We've seen the commercials: the "new New York" is open for business, serious about private-sector job creation. We've also heard the rhetoric about Albany's desire for reform and transparency in the way in which government conducts the people's business.
Yet recent actions by the state Department of Transportation indicate that some things haven't really changed.
In 2011, DOT awarded a $70 million, heavy highway construction project in Orange County to the second-lowest bidder. The low bidder, by $4.5 million, was Lancaster Development of Schoharie County. DOT denied Lancaster the work because it refused to participate in a mandatory Project Labor Agreement that was imposed on the contract.
Lancaster challenged the bid award in state Supreme Court and won. Supreme Court Justice Joseph Teresi in a stinging rebuke to the DOT declared the contract void and found the bid process to have been hopelessly compromised by actions of the state.
Astonishingly, the DOT is again insisting that it will rebid the project with a PLA. This is bad news for taxpayers and the concept of competitive bidding.
In making this decision, the DOT is not being honest with taxpayers and is instead attempting to legally rig this highway contract so that only union workers are employed on the project. DOT Commissioner Joan McDonald has even gone so far as to issue a finding justifying the PLA, which relies upon inaccurate, incomplete and misleading information obtained from a consultant study.
The study — which was released by DOT only after legal proceedings were commenced by Lancaster to obtain it — contends that a PLA using union labor would complete the project for approximately $70.6 million. Yet, the study ignores the fact that Lancaster's 2011 bid for this identical project was $67.8 million.
The DOT also accepted the study's assertion that 85 percent of the highway construction workforce in Orange County belong to unions. This estimate is wildly inflated and relies on unsupported assertions by the Laborers Union, hardly an unbiased source for this information.
The DOT contends that similar projects in the region have mostly been performed by union firms. This, too, is factually wrong. Since 2005, more than 70 percent of winning bids on major DOT projects in Orange County were submitted by open-shop firms like Lancaster.
Lancaster is one of the best heavy highway firms in the state, employing hundreds of local workers and doing multiple projects in our region, including the large Exit 6 Northway project in 2011. It has completed projects on-time and on-budget.

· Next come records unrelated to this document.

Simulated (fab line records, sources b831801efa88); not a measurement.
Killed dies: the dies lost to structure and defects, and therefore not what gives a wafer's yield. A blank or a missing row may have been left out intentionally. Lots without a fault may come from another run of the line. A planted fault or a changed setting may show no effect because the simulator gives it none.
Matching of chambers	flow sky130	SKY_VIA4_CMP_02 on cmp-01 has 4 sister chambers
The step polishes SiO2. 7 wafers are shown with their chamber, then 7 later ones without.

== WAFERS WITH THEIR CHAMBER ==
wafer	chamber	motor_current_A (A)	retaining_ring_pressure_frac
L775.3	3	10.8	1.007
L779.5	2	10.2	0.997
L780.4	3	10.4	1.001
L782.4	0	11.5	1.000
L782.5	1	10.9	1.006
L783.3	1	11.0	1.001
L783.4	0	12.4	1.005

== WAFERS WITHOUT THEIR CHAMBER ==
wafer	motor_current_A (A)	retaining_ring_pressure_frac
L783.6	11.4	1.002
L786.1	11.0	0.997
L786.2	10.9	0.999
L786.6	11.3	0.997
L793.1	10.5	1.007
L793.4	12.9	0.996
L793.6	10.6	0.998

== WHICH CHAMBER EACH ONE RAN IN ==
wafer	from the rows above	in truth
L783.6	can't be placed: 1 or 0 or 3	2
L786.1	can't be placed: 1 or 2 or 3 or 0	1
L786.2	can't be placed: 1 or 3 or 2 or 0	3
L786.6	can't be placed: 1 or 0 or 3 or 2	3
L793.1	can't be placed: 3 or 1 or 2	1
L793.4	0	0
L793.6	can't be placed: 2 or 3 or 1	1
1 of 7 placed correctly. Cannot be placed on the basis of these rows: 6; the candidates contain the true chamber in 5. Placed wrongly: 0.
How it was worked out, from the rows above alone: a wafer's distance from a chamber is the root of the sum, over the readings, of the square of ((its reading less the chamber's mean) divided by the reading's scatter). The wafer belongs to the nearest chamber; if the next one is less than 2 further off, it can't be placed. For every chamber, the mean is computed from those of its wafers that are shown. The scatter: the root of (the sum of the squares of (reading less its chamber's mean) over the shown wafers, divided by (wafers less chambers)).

Trade unions are pushing for a PLA for the sole reason that it keeps firms like Lancaster from bidding. Prevailing wages are always paid on public work, but union work rules often make union firms more costly than nonunion competitors. If an open-shop firm like Lancaster were to agree to a PLA, it would mean it could not use most of its own workers and must instead only hire from the union hall. To say, as some PLA supporters do, that open shop firms can bid on such projects is only true in a technical sense. By what logic would a firm bid on a contract and then be precluded from using its own workers?
Taxpayers are best served when firms compete on a level playing field. May the best, responsible bidder with the lowest price, whether union or nonunion, get the work. The public is ill-served when state officials subvert the process by imposing unnecessary rules that raise costs. Glitzy commercials are no subsitute for honest government.
Stephen Lefebvre is president of the Empire State chapter of Associated Builders & Contractors.